Now let $AX=x$, then from property $1$, $AF=x$. Also, the dashed line $t$, the tangent to $\odot(C)$ and the parabola at $A$, bisects $\angle FAX$ (property $2$), and is perpendicular to the radius $AC$, so $AC$ is the external bisector of $\angle FAX$. (Note that this also follows from the optical property of parabola.) Therefore $\angle FAC=\angle PAC=\angle ACF$ (since $AP||CF$)$\implies FC=FA=x$.
Now we are ready to begin the few computations. $FY=YF'-FF'=AX-FF'=x-\frac12$, $CY=CF-FY=x-\left(x-\frac12\right)=\frac12$. Now from Pythagoras' theorem, $$\begin{align*}AY^2=&AF^2-FY^2=AC^2-CY^2\\ \implies & AC^2-CY^2=AF^2-FY^2\\ \implies &r^2-\left(\frac12\right)^2=x^2-\left(x-\frac12\right)^2\\ \implies &r^2=x.\end{align*}$$
Therefore the desired distance $CO=CF+FO=x+\frac14=r^2+\frac14$. $\blacksquare$
Solution: Let the circle's equation be $$(x)^2+(y-k)^2=r^2$$ and the Parabola's equation be $$y=x^2$$ Then due to the symmetry of the Parabola both the curves will meet at the points $(a,b)$ and $(-a,b)$. Consequently, $b=a^2$ and $a^2+(b-k)^2=r^2$.Substituting for $a^2$ in the second equation, we get: $$b+(b-k)^2=r^2$$ Moreover, since the Parabola is tangent to the circle, the gradient at these points is the same. This implies that $2a=\frac{a}{k-b}$, which further implies that $k-b=1/2$ as $a\neq0$. Now, using the two results we can conclude that $b=r^2-1/4$ which implies that $k=r^2+1/4$. The value of $k$ gives you how high the circle is above the x-axis.

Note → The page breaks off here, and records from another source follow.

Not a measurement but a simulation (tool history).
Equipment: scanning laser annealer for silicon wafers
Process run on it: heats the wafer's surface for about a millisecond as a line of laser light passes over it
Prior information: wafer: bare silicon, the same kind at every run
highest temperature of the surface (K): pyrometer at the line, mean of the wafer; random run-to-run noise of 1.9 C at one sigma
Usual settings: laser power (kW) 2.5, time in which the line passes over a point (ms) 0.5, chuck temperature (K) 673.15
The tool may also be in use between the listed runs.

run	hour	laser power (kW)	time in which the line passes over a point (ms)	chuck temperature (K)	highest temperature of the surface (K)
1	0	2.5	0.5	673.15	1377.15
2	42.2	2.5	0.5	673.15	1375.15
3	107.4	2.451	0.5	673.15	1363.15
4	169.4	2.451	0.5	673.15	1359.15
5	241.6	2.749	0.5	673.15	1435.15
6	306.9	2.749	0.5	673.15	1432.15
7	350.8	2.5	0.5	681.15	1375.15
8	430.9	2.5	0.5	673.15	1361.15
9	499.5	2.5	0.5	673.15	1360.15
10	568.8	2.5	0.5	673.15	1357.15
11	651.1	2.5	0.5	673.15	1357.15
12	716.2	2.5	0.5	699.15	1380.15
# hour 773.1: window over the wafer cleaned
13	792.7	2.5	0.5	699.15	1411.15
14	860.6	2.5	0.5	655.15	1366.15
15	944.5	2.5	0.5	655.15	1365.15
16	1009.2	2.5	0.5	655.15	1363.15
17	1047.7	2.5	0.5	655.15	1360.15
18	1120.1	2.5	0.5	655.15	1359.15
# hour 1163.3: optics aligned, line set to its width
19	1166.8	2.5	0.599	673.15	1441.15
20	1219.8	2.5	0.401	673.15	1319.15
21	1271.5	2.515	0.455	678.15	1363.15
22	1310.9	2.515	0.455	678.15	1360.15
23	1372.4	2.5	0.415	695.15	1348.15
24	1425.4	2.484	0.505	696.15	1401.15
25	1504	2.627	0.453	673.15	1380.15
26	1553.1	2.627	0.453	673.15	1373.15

In alternative, without using calculus, starting as in the answer by Shrey Aryan $$ \left\{ \begin{gathered} x^2 + \left( {y - k} \right)^2 = r^2 \hfill \\ y = x^2 \hfill \\ \end{gathered} \right. $$ replace $x^2$ with $y$ $$ y + \left( {y - k} \right)^2 = r^2 \quad \Rightarrow \quad y^2 + \left( {1 - 2k} \right)y + k^2 - r^2 = 0 $$ this gives you the two values of the ordinate of the crossing points. Impose that they be coincident, i.e. that the discriminant be null $$ \left( {1 - 2k} \right)^2 - 4\left( {k^2 - r^2 } \right) = 0\quad \Rightarrow \quad k = \frac{1} {4} + r^2 $$
Note
To take into consideration the comment by mathmandan, note
that the solutions to the quadric equation in $y$ are:
$$
y = \frac{{2k - 1 \pm \sqrt {\left( {2k - 1} \right)^2 - 4\left( {k^2 - r^2 } \right)} }}
{2}
$$
and for $k<1/2$ , and discriminant positive, one of them is negative, which therefore is to be discarded. So, either you have no common points (negative discriminant) , or two coincident at $y=0$ and $k=r$, or two crossing points when $k<r$.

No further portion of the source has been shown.